Official figures on Thursday showed the number of people in employment rose at an annual rate of 3.3 percent in the three months to end-August, down from 3.9 percent in the previous three month period and at its slowest pace since the third quarter of 2004 when it hit 3.1 percent.
The total in employment increased by nearly 68,000 to 2,140,900, with non-Irish nationals - the majority of them from the 12 new European Union accession states - tentatively estimated to account for nearly 72 percent of the increase.
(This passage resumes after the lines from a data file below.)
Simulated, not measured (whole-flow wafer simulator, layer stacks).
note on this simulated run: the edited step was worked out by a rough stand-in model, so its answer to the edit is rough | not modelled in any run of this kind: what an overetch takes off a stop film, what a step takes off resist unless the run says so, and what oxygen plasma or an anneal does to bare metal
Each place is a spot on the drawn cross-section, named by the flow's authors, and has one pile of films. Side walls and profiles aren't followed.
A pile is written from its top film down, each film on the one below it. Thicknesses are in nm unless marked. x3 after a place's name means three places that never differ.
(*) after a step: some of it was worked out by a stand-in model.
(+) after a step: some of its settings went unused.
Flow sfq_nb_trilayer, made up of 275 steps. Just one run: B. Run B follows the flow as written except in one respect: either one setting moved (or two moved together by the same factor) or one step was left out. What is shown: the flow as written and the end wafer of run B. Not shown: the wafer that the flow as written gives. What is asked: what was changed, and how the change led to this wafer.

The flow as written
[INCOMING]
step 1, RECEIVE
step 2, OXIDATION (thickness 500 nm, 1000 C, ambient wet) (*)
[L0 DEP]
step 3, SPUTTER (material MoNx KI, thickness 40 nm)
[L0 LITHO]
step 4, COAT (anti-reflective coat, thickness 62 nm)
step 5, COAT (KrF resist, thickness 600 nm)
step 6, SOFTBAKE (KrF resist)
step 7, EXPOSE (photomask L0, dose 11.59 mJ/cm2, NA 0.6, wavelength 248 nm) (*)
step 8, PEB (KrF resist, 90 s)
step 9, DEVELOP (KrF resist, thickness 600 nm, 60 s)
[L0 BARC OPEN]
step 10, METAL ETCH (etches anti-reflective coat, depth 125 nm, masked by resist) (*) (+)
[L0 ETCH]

"I think the numbers are still impressive - 68,000 jobs year-on-year is phenomenal," said Bloxham Stockbrokers Chief Economist Alan McQuaid. The seasonally adjusted unemployment rate slipped to 4.4 percent from 4.5 percent in the previous three months, Ireland's Central Statistics Office (CSO) said in its Quarterly National Household Survey, which runs from December to November rather than following the calendar year.
"The drop in jobs growth is entirely explained by softer conditions in the construction industry but outside that the pace of growth has stabilised and may even be increasing in some sectors," said Austin Hughes, chief economist at IIB Bank.
"It suggests that outside the construction industry the economy remains extremely resilient and ... that some of the more gloomy forecasts may be too pessimistic."
The CSO said employment growth in the construction sector slowed to 1.7 percent in the year to the third quarter, compared to an annual rate of 6.7 percent in the previous quarter and a rate of 10.2 percent in the same period last year.
A cooling in Ireland's seemingly unstoppable property and construction sectors has dented a national sense of well-being built up over a decade of boom, with turbulence in global financial markets and radically revised forecasts for domestic economic growth adding to jitters.
The number of immigrant workers, whose record numbers have helped drive Ireland's so-called "Celtic Tiger" economy in recent years, is also expected to drop significantly in 2008.
The CSO estimated that in the third quarter there were an estimated 341,600 non-nationals in the Irish Republic, of which 248,000 were in employment, accounting for nearly 12 percent of the workforce.
"There's no doubt that things are slowing down but ... we're still coming from a very high level," Bloxham's McQuaid said. "I think employment growth will continue to prosper for the next few quarters anyway - it may not be as strong as it was before but it will still be way above what others are doing."